1) Clean the meat, taking off the bones and cleaning off most sinew and fat.
2) Chop the onion finely.
3) Cut the carrot into batons (julienne but slightly thicker).
4) Heat up about half a tablespoon of butter and some olive oil in a cast iron pot on a medium-high heat.
5) Fry the beef until browned and caramelised.
6) Turn down the heat, and add the onions and carrots.
7) Once the onion is caramelised, turn the heat to low, add a bit of water to keep it from burning, and cover with a skewed lid.
8) Cook for 4 hours, stirring and adding bit of water as needed every 20 minutes or so. By this point it should be all saucy and irrisistible- keep sticky fingered husbands away, while you get the rest ready.
9) Dice the potatoes and add them, continuing with the water and stewing until they're tender.
10) Serve to now openly salivating loved ones. This stew goes down very well on cold winter nights.

Monday, 15 July 2013

Duck Breast with Green Peppercorns


I'm not a bit fan of the fancy. I have no time for men in suits and ties unless they have a redeeming feature, like messy hair or a tie with tiny ducks in a row. In my opinion whimsy is the only thing that can save the fancy. 

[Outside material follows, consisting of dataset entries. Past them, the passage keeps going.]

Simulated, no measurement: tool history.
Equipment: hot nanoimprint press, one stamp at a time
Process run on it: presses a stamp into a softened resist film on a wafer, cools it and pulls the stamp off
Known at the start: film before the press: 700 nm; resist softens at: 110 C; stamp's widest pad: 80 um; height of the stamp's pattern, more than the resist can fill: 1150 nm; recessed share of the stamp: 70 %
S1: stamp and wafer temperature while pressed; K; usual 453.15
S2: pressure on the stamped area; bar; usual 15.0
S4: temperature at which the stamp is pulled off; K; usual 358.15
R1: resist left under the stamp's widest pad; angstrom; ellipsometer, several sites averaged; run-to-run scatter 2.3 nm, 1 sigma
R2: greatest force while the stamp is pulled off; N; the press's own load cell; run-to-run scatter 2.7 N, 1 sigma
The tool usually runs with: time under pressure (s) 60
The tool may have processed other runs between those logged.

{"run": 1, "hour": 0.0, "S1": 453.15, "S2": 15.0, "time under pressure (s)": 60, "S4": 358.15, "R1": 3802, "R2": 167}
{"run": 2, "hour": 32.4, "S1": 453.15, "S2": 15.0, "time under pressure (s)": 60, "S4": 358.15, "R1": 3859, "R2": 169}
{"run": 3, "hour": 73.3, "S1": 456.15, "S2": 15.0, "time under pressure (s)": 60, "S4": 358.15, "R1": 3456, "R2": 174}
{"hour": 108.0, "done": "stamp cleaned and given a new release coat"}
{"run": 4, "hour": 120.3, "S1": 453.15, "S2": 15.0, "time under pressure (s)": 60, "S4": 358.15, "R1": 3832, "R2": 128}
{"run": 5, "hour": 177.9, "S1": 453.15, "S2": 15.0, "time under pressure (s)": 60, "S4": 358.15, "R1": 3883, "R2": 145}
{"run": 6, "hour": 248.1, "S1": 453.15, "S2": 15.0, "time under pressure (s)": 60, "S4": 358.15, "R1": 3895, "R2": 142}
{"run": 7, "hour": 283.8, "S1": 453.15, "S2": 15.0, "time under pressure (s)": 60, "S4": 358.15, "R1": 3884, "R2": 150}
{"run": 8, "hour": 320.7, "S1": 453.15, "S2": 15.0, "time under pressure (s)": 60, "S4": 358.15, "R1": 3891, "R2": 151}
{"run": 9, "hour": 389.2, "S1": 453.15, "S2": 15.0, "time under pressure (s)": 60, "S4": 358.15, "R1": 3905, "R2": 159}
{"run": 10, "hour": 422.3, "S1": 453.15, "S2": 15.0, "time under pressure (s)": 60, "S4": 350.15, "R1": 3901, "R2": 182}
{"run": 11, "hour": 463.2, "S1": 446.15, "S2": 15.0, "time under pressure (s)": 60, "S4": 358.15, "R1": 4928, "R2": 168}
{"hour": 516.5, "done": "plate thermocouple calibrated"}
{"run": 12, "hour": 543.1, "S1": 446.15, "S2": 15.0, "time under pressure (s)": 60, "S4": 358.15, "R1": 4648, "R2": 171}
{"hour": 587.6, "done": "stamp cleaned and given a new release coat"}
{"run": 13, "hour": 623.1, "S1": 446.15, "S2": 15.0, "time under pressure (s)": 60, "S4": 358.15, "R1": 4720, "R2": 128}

The same goes for restaurants. It can't be all show- ingredients that I don't recognise, used to think of as cute pets and frankly, scare me, just don't go down well for no good reason. As with men in suits, I have met too many fancy restaurants which are just fancy and nothing else. This has, sadly, tainted my relationship with duck. And duck, let me tell you, is absolutely wonderful.


My cake magician friend Erin chose this dish from the Larousse to make for her boyfriend for Valentines Day, and it was just so romantic and sweet, I had to try it for Ralph. Of course with Ralph he had to watch me make it, photograph it, and then eat it slightly colder than he would have liked. Poor Ralph..


I loved the flavours in this dish- and it's so rare to have such wonderful depth with such a simple cooking method. The sauce was memorably amazing, and I loved this method of cooking rice like a risotto- it made it so much more interesting and tempting than the usual lump of white. I'll definitely be trying it again.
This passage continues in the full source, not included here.